1939 Play Ball #92 Ted Williams Rookie PSA 9 MINT TEDDY BALLGAME MINT ROOKIE!!!... Memory Lane, is ecstatic to bring you the opportunity to acquire one of the hobby's most important cards. The 1939 Playball #92 Ted Williams Rookie Card graded PSA MINT 9. This superlative specimen is just 1 of 11 cards to have been bestowed this highly sought after grade by PSA, with just one other graded higher. Ted Williams was a complex man, this is fact. There was a part of him that when he felt the home crowd disrespected him, he vowed never to tip his hat of give another curtain call ever again And he didn't. His fishing buddies all loved him. He was smart, funny, a terrific competitor, and a gracious host. No one that ever shared a boat with Ted Williams ever had a bad word to say about him. They adored him.
Williams enlisted in the Marine Corps in May, 1942. But instead of playing ball for some General stateside, he opted for the V-5 program to train as a Naval aviator. Johnny Pesky, Ted's teammate, went to the same aviation training program and said about Williams: "He mastered intricate problems in 15 minutes which took the average cadet 90 minutes." Pesky also added that when Ted took the pilot's payoff test: "He broke all the records in reflexes, coordination, and visual reaction time" and that Williams reflexes, "could make a plane and it's 'pianos' (machine guns) play like a symphony orchestra, and that his reflexes, coordination, and visual reaction, made him a built-in part of the machine." And when Williams spoke of himself, this is what he said "A man has to have goals, for a day, for a lifetime - and that was mine, to have people say, There goes Ted Williams, the greatest hitter who ever lived."
When a young Bobby Shantz asked his coach how to pitch Williams, he was told "He has no weakness, won't swing at a bad ball, has the best eyes in the business, and can kill you with one swing. He won't hit anything bad, but don't give him anything good." Big help that was. Yes, Ted Williams was a complex man, but he was admired, and even more important to him, he was respected. Respected by everyone who was lucky enough to play with or against him. Respected by every soldier he served with. Respected by any writer (and disliked by many) that was given the chore to interview him.

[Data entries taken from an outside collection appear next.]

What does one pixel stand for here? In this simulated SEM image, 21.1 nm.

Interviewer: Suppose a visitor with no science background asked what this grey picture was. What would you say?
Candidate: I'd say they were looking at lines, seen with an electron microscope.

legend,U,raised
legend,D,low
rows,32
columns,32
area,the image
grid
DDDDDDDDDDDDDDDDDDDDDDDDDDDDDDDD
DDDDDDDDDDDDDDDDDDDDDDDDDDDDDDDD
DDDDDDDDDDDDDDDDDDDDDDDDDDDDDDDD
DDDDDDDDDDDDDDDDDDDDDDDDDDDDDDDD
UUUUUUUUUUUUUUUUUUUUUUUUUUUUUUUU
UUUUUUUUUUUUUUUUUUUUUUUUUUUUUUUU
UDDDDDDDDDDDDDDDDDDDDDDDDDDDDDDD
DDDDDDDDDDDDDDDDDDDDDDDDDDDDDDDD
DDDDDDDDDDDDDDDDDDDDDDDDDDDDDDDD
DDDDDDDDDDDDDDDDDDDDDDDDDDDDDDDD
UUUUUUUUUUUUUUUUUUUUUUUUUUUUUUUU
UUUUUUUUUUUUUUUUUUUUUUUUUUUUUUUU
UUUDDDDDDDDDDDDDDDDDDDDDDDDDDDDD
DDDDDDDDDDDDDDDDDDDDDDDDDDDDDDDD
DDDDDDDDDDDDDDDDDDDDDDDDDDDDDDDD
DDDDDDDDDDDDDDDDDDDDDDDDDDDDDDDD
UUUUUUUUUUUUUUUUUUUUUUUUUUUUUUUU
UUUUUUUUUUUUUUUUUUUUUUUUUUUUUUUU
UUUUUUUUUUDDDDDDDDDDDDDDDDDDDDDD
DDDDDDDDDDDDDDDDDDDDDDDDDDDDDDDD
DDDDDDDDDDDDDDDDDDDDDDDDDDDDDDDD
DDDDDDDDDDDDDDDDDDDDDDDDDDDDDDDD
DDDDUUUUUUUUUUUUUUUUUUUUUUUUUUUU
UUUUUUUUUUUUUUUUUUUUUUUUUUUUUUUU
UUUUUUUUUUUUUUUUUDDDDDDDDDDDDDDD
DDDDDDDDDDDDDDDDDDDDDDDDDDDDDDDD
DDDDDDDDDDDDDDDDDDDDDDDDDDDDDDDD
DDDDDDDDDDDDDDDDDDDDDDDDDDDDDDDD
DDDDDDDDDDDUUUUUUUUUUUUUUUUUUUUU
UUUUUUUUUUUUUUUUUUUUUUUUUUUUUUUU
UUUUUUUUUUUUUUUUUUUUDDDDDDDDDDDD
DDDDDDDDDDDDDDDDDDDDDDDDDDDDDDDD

Respected (and often despised) by every fan that saw him play, even many in his own ballpark. And most important to Williams himself, respected by his family and friends. My favorite quote about him was said after Williams passed away in 2002, by Dale Petroskey, President of the Baseball Hall of Fame. "Ted's passing signals a sad day, not only for baseball fans, but for every American. He was a cultural icon, a larger-than-life personality. He was great enough to become a Hall of Fame player. He was caring enough to be the first Hall of Famer to call for the inclusion of Negro Leagues stars in Cooperstown. He was brave enough to serve our country as a Marine in not one but two global conflicts. Ted Williams is a hero for all generations." Now, who of you wouldn't want your son or grandson, to grow up to be like Ted Williams The Man.